The ice beneath me ran down a thousand feet. Underneath that, the Bible-black darkness of a cold, unexplored sea.
There were reasons why the Ross Sea remained unexplored. A New Zealand fishing boat once pulled from its waters a colossal squid (Mesonychoteuthis hamiltoni, to distinguish the species from its smaller cousin, the merely giant squid) more than thirty feet long and weighing over a thousand pounds. That's what they had down there, that and God knows what other creatures. Perhaps only Captain Nemo could have handled it.
To report my location on the Ross Ice Shelf above the Ross Sea, in other words, is another way of saying that I was in the middle of frozen nowhere, perched on the brink of an enormous nothingness. "A silence deep with a breath like sleep" is how one man who died there put it.

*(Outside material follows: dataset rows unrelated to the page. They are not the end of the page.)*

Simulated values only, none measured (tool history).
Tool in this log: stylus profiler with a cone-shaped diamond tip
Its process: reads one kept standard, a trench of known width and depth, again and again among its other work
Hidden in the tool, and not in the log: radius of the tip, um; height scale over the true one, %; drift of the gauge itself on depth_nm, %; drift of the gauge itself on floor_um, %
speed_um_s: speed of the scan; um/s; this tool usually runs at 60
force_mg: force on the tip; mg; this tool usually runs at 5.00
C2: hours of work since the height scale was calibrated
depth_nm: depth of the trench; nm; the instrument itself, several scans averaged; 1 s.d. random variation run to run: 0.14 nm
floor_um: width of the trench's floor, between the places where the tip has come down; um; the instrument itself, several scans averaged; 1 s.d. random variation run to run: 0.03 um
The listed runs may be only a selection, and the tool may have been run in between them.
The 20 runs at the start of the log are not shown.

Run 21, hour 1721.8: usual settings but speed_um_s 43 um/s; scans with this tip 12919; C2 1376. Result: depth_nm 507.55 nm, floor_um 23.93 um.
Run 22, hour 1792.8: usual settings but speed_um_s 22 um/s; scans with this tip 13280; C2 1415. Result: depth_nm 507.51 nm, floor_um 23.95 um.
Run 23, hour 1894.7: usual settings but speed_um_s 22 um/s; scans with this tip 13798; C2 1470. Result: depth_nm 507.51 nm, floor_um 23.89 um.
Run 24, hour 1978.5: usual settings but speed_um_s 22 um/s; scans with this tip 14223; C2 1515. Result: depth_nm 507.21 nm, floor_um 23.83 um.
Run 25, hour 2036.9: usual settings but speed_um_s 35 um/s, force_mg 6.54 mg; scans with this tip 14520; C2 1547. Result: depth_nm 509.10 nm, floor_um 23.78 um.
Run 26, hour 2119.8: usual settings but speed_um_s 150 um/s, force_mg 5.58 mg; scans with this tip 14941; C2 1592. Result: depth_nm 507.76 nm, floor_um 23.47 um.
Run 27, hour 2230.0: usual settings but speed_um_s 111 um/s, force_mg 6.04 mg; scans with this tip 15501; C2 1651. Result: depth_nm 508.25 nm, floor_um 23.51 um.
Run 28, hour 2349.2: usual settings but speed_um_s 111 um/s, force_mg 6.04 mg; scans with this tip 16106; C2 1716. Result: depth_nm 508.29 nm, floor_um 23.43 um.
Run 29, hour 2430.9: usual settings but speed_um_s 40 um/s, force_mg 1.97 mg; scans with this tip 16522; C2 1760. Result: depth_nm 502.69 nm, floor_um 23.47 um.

Early Antarctic explorers called the ice shelf "the Great Ice Barrier," in honor of the hundred-foot-high vertical wall where it meets the sea. But for those early explorers, and for me, the barrier acted more as a road, an immense, human-dwarfing, windswept road, but nevertheless a well-recognized path into the interior of the continent.
We followed "In the Footsteps of Scott," as our expedition was called, tracing the trek to the South Pole of the great British explorer Captain Robert F. Scott.
As I stood at the edge of the barrier, the question I pondered was pretty...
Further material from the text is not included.